Once frosts are past, buckwheat is an easy cover crop. Its flowers attract beneficial insects, and it is a very manageable (not too tall) fast-growing crop. Buckwheat can be in and under in a month.

Just as fast is mustard, but we don’t grow that because it’s a brassica and we grow a lot of brassica food crops. Keeping a good crop rotation is important to us. Also we have harlequin bugs and we don’t want to feed them year round.

Sorghum-sudangrass hybrid is a fantastic, huge warm weather grass type cover crop, but don’t grow it if you have only a lawnmower, a scythe or a nylon line weed whip to cut it down! For smaller scale gardens, choose Japanese millet.

Soybeans, southern peas and sunn hemp are easy legume cover crops for warm weather, providing nitrogen for the next crop.

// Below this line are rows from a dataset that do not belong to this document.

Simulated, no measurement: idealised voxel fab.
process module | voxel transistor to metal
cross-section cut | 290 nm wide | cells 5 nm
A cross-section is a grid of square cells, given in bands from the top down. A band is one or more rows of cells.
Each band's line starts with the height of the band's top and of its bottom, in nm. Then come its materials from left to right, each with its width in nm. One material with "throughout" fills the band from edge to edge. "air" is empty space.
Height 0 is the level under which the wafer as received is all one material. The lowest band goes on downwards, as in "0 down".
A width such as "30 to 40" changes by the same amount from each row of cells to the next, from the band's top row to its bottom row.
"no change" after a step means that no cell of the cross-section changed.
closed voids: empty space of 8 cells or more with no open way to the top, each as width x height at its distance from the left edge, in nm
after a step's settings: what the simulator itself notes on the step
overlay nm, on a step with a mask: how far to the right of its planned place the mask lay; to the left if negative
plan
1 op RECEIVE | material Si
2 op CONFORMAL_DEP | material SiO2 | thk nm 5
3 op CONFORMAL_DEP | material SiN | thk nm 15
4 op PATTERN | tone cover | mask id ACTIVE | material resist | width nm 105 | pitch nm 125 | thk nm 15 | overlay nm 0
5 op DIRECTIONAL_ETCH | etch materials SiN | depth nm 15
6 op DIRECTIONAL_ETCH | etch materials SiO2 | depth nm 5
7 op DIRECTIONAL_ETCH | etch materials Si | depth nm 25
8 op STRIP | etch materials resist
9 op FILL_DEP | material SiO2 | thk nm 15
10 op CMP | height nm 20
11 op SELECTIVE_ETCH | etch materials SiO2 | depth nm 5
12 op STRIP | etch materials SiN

Cover cropping is a big topic. See my book Sustainable Market Farming for more. Here I’m just pointing you in the right direction enough to order seeds soon. You can read up more later.

Root Crops in May

A tidy bed of young carrots in May. Photo Kathryn Simmons

Root Crops to Plant in Central Virginia in May

Potatoes: It’s OK to plant any time in May: See my post on planting potatoes

Sweet potatoes: We generally plant sweet potatoes around May 10, 16″ (40 cm) apart, with 4-4.5′ (1.2-1.4 m) between ridges, allowing 5’ (1.5 m) space at the edges of patch. We install drip irrigation on the ridges when using plastic mulch. It is ideal if the soil temperature is 65°F (18°C) for four consecutive days before planting.  Plant 2-3” (5-7 cm) deep, with at least 2 nodes in ground, and at least 2 leaves above ground.  If the slips are long, plant them diagonally or horizontally, rather than going into a deep vertical hole, where the soil will still be cold. See my post on sweet potato planting

Carrots: We direct sow our sixth bed of carrots in mid-May. We sow our first carrots in mid-February, and then sow every 2-3 weeks after that. Our soils are cold in February, but the seed comes to no harm in the ground, and it’s a job we can get done early. May is our last month for sowing carrots that we know will be sweet. If we need to, we also sow once a month in June and July, but the hot weather impairs the flavor. Our big storage carrot sowing in early August will taste good, because the weather cools as they grow.

Here in central Virginia, zone 7, on a sandy clay loam, we grow Danvers 126, a sturdy open pollinated variety suited to high production of bulk carrots. In the past I have grown Chantenay Red Core (65 days), a blocky variety with a blunt tip, 5″ (13 cm) long and 2″ (5 cm) at the shoulder. It resists splitting, and can deal with clay.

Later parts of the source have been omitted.